Lesson 3 of 13
Why you always lose some
Explain the second law in plain terms — every conversion spills some energy as low-grade waste heat that can't be fully recovered — and use that to read an efficiency figure (a power plant at 40%, a petrol engine at 25%).
01 · Learn · the idea
Rub your hands together hard. They warm up. You just turned motion into heat — and here’s the catch you can never escape: you cannot rub your warm hands together and get the motion back. The energy went one way and won’t return the same. That one-way street is the second great rule of energy, and it quietly shapes everything from your fuel bill to whether a power plant is any good.
Conservation isn’t the whole story
The first lesson said energy is never lost. That’s true: the total is always conserved, every joule accounted for. But conservation isn’t the whole story, and on its own it can mislead.
Here’s the second rule. Every time energy changes form, some of it turns into low-grade heat that spreads out and can’t be gathered back to do useful work. The energy still exists — conservation holds — but it’s been downgraded into a form you can no longer use. Physicists call this the second law of thermodynamics. The plain version: you can’t break even.
Useful energy and waste heat
Sort energy into two buckets. In one, useful energy: concentrated, directable — electricity, the spin of a wheel, the chemical energy in fuel. In the other, waste heat: spread-out warmth at low temperature — the heat off an engine, a warm phone charger, the warmth of your own body.
Every conversion moves some energy from the first bucket to the second. And the move only ever goes one way. Heat flows from hot things to cold things and spreads out; it never gathers itself back, on its own, into something concentrated and useful. That asymmetry is the whole of the second law. Energy isn’t destroyed — it’s demoted.
A worked example: efficiency is the score
We measure the demotion with efficiency: the useful energy you get out, divided by the total energy you put in.
- A petrol car engine is about 25% efficient. Put in 100 units of chemical energy as petrol; about 25 turn the wheels and 75 leave as heat through the radiator and exhaust. For every £4 of fuel, roughly £3 just warms the air.
- A coal or gas power plant runs around 40% efficient (the best modern gas plants reach about 60%). A hundred units of fuel become about 40 units of electricity; the other 60 drift off as heat through the cooling towers.
- An old incandescent bulb was about 5% efficient — 95% of the electricity became heat, not light. A modern LED is around 40%.
- An electric motor is about 90% efficient. Few conversions, little waste.

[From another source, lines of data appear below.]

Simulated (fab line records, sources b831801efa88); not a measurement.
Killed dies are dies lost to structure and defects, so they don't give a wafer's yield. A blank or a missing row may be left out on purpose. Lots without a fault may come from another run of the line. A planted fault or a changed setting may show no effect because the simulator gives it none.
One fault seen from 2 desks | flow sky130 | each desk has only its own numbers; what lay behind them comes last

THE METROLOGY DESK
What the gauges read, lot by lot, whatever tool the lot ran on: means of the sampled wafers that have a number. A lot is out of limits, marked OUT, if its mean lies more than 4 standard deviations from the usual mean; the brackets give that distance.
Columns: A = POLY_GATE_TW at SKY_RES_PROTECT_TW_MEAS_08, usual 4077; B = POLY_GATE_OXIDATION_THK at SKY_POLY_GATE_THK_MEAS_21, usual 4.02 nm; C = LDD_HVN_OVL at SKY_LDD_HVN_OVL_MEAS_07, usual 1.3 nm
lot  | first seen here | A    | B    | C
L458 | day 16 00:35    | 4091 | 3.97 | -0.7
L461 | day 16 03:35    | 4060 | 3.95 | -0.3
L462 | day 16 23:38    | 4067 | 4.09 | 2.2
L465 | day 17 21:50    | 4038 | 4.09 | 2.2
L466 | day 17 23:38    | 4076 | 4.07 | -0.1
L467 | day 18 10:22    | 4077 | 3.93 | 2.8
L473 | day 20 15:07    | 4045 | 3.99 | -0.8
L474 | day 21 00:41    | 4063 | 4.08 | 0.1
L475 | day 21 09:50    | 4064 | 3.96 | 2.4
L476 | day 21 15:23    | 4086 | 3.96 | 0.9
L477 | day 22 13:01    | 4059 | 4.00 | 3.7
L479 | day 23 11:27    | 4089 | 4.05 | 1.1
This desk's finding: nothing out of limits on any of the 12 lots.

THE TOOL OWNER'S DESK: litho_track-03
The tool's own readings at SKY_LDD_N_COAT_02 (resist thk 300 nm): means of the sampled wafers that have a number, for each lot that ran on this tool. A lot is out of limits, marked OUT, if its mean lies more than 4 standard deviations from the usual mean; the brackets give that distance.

The efficiency figure tells you how much of what you paid for actually did the job. The rest is the tax the second law charges on every single conversion.
You can’t just engineer it away
Some of that loss is not a flaw to be fixed — it’s a ceiling no cleverness can pass. Any machine that runs on heat has a hard maximum efficiency set by physics; you can creep toward it with better engineering, but you can never reach 100%. This is why a “100% efficient” engine and a “free energy” machine aren’t merely hard to build — they’re impossible, ruled out by the same law.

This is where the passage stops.